Voice assistant

How does Alexa, Siri and Co. work?

In more and more households, a smart voice assistant from Amazon, Google, Apple and others accompanies the occupant(s) through the day, completes tasks, plays favourite music on request or switches the light on and off when called. It also translates various foreign words on request, helps us find the right recipe or informs us about the expected traffic on the way to work. But have you ever wondered how the technology behind it works?

Why do I need an internet connection?

In order for Alexa and Co. can execute their voice commands, the device must be connected to the internet - usually via WLAN. The reason for this is that the commands are not processed in the voice assistant itself, but on the servers of Google, Amazon and others.
Without an active internet connection, your smart speaker is at most a reasonably good-sounding Bluetooth speaker, but it already fails to skip tracks by voice command or to play your favourite music on demand. If it bothers you when Alexa is permanently online, you'd better leave it alone.

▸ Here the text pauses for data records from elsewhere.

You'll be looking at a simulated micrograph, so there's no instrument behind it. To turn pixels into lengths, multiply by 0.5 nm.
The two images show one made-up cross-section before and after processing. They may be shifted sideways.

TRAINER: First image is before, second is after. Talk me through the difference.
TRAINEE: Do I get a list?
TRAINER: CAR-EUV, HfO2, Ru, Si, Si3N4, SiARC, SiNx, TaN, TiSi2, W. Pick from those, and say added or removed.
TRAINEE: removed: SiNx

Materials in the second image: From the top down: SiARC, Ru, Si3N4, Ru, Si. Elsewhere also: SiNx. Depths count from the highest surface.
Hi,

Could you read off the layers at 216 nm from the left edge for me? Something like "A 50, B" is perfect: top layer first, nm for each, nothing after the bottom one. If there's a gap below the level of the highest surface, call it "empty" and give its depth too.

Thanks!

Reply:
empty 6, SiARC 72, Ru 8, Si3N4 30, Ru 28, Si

How does a voice assistant work in detail?

The most popular voice assistant, Amazon's Echo, has seven microphones built in under the bonnet. In the true sense of the word, the Echo is nothing more than a speaker with built-in microphones. These are also immensely important for its functionality, because they record the words you speak, filter out any ambient noise as best as possible and then upload them to the cloud at lightning speed.

This is because Alexa's brain is located online and not in the Echo itself. The spoken words are recognised on Amazon's servers and converted into text form. A service called "Alexa Voice Services" analyses the command and reacts to certain keywords. In the command "Alexa, do I need an umbrella tomorrow?" these are the words "tomorrow" and "umbrella". These terms are forwarded to the respective apps and services so that you receive an answer in the shortest possible time. So that the time between command and answer is usually only a few tenths of a second, all the cogs must mesh and everything must happen at lightning speed. Because this is the only way to make using a voice assistant an experience. Another positive aspect is the fact that Alexa is able to learn.